Thursday, November 13, 2014

I had this moment....

It's been an eventful few weeks for me.  I've stepped back from a lot and I did it with one intention and it ended up becoming about something completely else.  (Is that an acceptable sentence?  You get my point.)

My health has been challenged, a problem progressing into treatment that brought out complications, then more treatment brought pain and then complications just seemed to escalate and I've dealt with a plethora of issues that have worn me down physically.  Thankfully the first step back has done wonders for maintaining spiritual and mental strength and emotionally for the most part as well. (Translation: God is good.)

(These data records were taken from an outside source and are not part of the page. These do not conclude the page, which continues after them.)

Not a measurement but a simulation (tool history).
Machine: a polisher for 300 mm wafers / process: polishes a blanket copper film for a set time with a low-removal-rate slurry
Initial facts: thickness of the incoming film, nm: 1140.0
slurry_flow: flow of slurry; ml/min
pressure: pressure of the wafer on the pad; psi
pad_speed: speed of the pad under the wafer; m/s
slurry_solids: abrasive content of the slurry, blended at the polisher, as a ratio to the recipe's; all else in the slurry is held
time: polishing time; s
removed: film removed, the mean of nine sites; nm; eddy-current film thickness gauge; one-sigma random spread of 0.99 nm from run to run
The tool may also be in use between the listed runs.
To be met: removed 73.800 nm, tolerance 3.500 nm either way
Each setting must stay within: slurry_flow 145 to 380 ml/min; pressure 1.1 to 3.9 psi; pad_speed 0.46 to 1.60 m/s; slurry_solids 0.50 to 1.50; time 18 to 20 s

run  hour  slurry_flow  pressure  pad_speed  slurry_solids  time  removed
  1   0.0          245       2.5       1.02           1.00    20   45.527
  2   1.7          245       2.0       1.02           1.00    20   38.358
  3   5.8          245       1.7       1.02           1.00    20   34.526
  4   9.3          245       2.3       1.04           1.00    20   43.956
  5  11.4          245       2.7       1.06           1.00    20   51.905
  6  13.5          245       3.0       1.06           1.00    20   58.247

But when my daughter sang worship in her junior high youth group this past weekend I sent my husband to watch with a request to video tape because I just couldn't get there physically. Literally my pain and fatigue had me beat.

So it was actually days before I even came to myself and remembered to ask my hubby to let me see the video tape he'd made of her helping lead worship.  She sang along with one of her leaders one of my favorite (currently especially) worship songs. I don't know if it's a Bethel song or a Jesus Culture song (I think they may be related, actually) but it's a powerful and beautiful song that ministers to my soul, and is particularly ministering in this current season.

You can listen to it and read the lyrics as it goes along here:



As I watched the video of my daughter I was, of course as any mom would be, very proud.  But I could see her nerves, and maybe even a little disconnect from what she was actually doing.  She was "leading worship" but whether or not she was TRULY worshiping I couldn't tell.  To some degree, yes, but the fullness of it, I just didn't know. 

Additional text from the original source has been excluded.